The train’s dining car is actually lovely. With large windows, white tablecloths, flowers on the tables and all the condiments you’d ever need, it was the highlight of the trip. This dining service wasn’t available previously—it’s part of a new relaunch of traditional dining for Amtrak’s First Class private room customers aboard the Silver Meteor and Silver Star. Earlier this summer, the new, premium menu debuted in Amtrak’s Acela First Class by award-winning restaurateur Stephen Starr. Already, the company’s Auto Train, California Zephyr, Coast Starlight, Empire Builder, Southwest Chief and Texas Eagle had been serving food, including vegan items!

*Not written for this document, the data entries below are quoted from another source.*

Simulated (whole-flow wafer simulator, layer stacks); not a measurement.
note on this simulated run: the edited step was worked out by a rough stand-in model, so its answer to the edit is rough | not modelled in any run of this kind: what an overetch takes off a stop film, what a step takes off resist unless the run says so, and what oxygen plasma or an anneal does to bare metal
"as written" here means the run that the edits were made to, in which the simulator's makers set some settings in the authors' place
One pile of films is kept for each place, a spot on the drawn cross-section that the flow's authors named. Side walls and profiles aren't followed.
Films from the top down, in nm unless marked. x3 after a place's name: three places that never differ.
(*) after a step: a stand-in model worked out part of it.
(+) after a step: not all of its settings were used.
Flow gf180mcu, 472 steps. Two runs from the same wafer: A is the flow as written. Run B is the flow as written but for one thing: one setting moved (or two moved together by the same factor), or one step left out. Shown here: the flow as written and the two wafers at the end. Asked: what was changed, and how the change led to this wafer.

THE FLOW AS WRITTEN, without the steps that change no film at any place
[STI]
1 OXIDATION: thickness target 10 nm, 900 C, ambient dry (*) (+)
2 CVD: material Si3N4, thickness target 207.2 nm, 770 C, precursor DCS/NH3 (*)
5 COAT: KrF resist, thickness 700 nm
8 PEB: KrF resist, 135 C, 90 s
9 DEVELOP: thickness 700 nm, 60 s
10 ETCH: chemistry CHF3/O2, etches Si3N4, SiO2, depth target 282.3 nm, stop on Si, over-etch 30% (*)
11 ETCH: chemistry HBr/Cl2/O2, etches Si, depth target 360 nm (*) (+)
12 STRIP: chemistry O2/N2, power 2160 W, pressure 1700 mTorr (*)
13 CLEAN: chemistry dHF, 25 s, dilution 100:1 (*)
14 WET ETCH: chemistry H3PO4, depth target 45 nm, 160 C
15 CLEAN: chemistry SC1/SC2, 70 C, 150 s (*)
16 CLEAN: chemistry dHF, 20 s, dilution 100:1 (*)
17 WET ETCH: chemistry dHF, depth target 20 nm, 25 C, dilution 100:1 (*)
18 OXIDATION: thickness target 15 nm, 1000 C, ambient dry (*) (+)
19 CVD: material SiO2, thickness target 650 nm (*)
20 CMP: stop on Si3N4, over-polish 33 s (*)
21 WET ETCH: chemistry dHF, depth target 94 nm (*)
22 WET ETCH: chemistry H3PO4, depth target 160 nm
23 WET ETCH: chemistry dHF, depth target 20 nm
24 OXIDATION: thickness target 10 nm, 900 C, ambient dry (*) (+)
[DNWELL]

A steak dinner aboard the Amtrak sleeper train
Photograph: Shaye Weaver/Time Out New York | A steak dinner aboard the Amtrak sleeper train

“We are making significant improvements throughout our network to create a modern and dynamic travel experience,” Fred Gazzolo, Amtrak Vice President of Product Development, said in a statement a couple of months ago. “Traveling by train offers a one-of-a-kind journey and the addition of this new service on two legacy routes is something we think our First Class customers will enjoy.”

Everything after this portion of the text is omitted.